5 Questions to Ask Your Kids Over Dinner
24 Jan 2018
You know their latest grades…but do you know what else they’ve been up to in school?
It is the end of a busy day at work and you’re settling down to dinner with your child. Maybe you’re already wondering – has she finished her homework? When is her next test? How did the top student in her class do in the last test?
While it is natural to want to know these things, dinner is also a great opportunity to learn everything else she does in school. You probably have some idea of her grades already from report cards, circulars and the consent forms you’ve seen. You know terms like FTGP, VIA, PAL, and know what they stand for (Form Teacher Guidance Period; Values-in-Action; Programme for Active Learning). But what do they really mean to her?
Why not let her tell you herself? Help her do this by asking:
- “What questions did you ask your teacher today?”
Teachers need not be the only ones in class with the questions. Everyone learns better when they are curious, so help your child develop that habit by asking her what she asked. You will not only find out what she learned that day, but what she wants to learn. What if she kept quiet? Do not fret. Just let her know it is okay to ask. That’s what teachers are there for!
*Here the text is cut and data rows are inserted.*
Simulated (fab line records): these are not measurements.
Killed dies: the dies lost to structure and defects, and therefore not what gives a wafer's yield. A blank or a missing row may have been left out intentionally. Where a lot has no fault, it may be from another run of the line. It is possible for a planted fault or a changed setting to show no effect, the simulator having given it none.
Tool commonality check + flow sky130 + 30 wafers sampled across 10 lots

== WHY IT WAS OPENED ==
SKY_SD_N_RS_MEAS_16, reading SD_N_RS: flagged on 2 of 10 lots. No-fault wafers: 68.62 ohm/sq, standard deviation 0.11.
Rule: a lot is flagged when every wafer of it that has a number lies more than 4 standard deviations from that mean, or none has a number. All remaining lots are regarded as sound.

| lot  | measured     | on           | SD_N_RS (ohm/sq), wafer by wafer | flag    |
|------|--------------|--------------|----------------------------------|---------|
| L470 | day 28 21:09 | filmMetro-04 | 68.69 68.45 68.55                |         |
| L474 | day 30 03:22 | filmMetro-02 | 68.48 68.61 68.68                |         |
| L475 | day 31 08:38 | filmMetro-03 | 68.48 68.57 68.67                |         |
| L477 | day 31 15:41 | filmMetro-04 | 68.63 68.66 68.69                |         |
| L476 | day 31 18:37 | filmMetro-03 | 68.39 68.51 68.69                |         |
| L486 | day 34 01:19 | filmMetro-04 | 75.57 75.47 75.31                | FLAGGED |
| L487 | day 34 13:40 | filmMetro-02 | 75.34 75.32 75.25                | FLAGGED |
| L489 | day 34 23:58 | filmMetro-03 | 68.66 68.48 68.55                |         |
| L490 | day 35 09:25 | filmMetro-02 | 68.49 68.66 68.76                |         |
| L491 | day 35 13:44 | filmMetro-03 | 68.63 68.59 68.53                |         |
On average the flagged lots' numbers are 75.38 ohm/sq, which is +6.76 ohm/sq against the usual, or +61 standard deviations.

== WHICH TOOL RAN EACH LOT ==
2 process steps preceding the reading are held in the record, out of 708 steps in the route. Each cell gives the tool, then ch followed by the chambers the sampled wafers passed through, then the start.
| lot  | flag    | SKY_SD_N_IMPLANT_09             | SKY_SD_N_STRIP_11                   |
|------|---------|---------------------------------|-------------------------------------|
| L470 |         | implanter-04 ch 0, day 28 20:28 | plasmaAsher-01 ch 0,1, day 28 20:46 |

- “What would you like to do more of?”
The growing-up years are a time of discovery, and schools are places to help your child find her interests. Maybe she scored a goal during PE and is encouraged to play football more. Or she really enjoyed acting as a wise old tree as part of a PAL drama activity. She could be excited about starting out in a CCA. Find out what she’s had the chance to try, and what she likes best. Who knows, it could be the start of a lifelong passion…
- “What did you learn about using computers?”
Your child is a student today, which means she is also a digital native — someone born after information technology became a part of everyday life. With this in mind, schools not only teach Maths and Science with computers, they also teach your child how to use computers healthily. This means respecting others, being responsible, and being positive.
- “Have you done anything nice for someone else?”
Your child may have made a new friend recently, and she may not even be from her school! Through various school-based community projects, students have befriended the elderly, the poor, those with special needs and more. These activities help your child understand her place in society, and develop empathy for others. No one is too young to help another…and once they get in the habit, they will never be too old for it!
- “What are you looking forward to next week?”
If school was just about tests and grades, no child would want to get up in the morning. Thankfully there are learning journeys, interesting projects, outdoor adventures and lots more to enjoy. Ask her about them, share her excitement, and find out what she learns from them. Help her feel good about school, and that positivity will spread to everything she does there — including her studies.